The verdict directing the Hindu Religious and Charitable Endowments (HR&CE) Department to hand over 26 cents of land belonging to the Thalaivetti Muniyappan temple on Kottai Road in Salem to the Archeological Department of Tamil Nadu promises to rekindle the fire of the Buddhist movement in the State, opening up several possibilities.
The court further directed that all Hindu rituals in the temple must be stopped immediately based on a study of the idol that confirmed it was indeed one of Lord Buddha.
While the verdict’s potential to make an impact on everyday politics in Tamil Nadu is negligible, as the temple itself isn’t a popular place of worship, scholars and Buddhist activists believe that it is bound to have a significant impact on the history and historiography of India.
The court’s verdict appears to add grist to the mill of historians of repute and Buddhists who had claimed that Buddhist places of worship and many of its rituals were appropriated (and destroyed) as Hindu gods and Hindu rituals.
It said: “The mistaken identity cannot be allowed to continue after coming to a conclusion that the sculpture is that of Buddha. In view of the same, the original status must be restored and permitting the HR&CE Department to continue treating the sculpture as Thalaivetti Muniyappan, will not be appropriate, and it will go against the very tenets of Buddhism.”
The verdict is the result of a decade-long legal battle waged by P. Ranganathan (deceased), who approached the Madras High Court in 2011 and argued in his petition that if the statue was that of Thalaivetti Muniyappan, like other Hindu Gods/Goddesses, it would have been depicted with some kind of weapon like a sword, aruval, spear, etc. He had also obtained a copy of a register of Periyeri village which revealed that the 26 cents of temple land originally belonged to a ‘Buddha trust’. He also founded a Buddha trust, which is now being managed by his son, R. Selvakumar.
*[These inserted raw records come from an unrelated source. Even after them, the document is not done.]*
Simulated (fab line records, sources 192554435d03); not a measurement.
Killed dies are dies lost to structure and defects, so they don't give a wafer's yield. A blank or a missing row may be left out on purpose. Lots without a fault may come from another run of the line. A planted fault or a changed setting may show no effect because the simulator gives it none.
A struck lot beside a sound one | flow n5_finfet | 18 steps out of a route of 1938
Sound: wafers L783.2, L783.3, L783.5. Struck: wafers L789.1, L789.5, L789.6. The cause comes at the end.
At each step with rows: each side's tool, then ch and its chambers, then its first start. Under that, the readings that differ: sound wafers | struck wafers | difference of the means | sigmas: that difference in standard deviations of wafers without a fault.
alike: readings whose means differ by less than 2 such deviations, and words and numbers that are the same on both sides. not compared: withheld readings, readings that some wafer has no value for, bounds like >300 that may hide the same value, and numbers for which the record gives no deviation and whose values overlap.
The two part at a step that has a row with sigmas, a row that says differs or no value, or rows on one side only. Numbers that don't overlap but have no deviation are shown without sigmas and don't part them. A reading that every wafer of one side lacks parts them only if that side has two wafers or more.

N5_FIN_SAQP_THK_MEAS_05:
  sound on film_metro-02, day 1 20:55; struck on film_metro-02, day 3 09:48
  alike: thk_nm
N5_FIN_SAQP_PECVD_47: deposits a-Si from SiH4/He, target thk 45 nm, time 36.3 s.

In July, 2021, a joint inspection team from the Archeological Department noted that the sculpture was made of hard stone, and the figure was in a seated position known as Ardhapadmasana on a lotus pedestal and concluded that the sculpture depicts several Lakshanas [physical characteristics] of the Buddha.
“The hands are posed in Dhyana Mudra, and the figure wears a sangati. The head shows Lakshanas of the Buddha, such as curly hair, ushnisa [ovoid shape at the top of the head] and elongated ear lobes. Urna [a spiral auspicious mark in Buddhism] is not visible on the forehead. The head was severed and reattached to the torso with cement and lime mixture a few years ago. However, due to human error, the head was not positioned properly.”
According to historians, the statue of Buddha is likely to have been sculpted in the 8 th or 9 th Century CE.
“The available historical evidence says that this is a statute of the Buddha. At some point before or at the start of British rule, the Buddha statue was refurbished as Thalaivetti Muniyappan. For over three generations, it has been worshipped as Muniyappan. The statue is likely to have been sculpted in the 8 th or 9 th Century CE. The pose and style (of the sculpture) is similar to that of the Pallava-Chola transitional period,” said, J. Barnabas, general secretary, Salem Historical Society.
Writer and historian Stalin Rajangam, who has written about the Thalaivetti Muniyappan temple in 2015, said, “Several important historians in India, including Romila Thapar, have proposed the theory that Buddhism had been appropriated and destroyed by Hinduism. However, this historical topic does not hold any value in everyday politics. The verdict (that the Hindu temple is, in fact, a Buddhist temple) by a court of law, which is an institution of the modern government institution, has historical significance and opens up several possibilities for Buddhists in modern India, who, so far, have only understood Buddhism as a political tool but not as a religion or coming together as a religious community.”
Though the Court accepted the historical evidence that Thalaivetti Muniyappan is Lord Buddha, the locals who visit the temple and the priest, who belongs to a dominant Hindu community, appear to believe that the statue and the temple have been around for the last 2,000 years. The story is that the Sultan severed the head of ‘Muni ayya’ and threw it into the well. More than a hundred years ago, one of the believers then found the head and attached it to the body of the statue.
The believers believe that their loved ones who are close to death recover if they come and worship him. ‘Muni ayya’ enters the body of his believers directly and tells them what to do,” said Munusamy, the temple’s third generation priest, and added that the Thirumalai Amman deity in the temple was believed be around 300 years old. He said believers donate chicken and goats to the deity.
Asked if the temple devotees are anxious about the recent court verdict, he said, “Many of them ask me about the court verdict. They ask how it is suddenly being called a Buddhist temple while they have been worshipping here for so many years. The HR&CE officials have told me that they will appeal against the verdict.”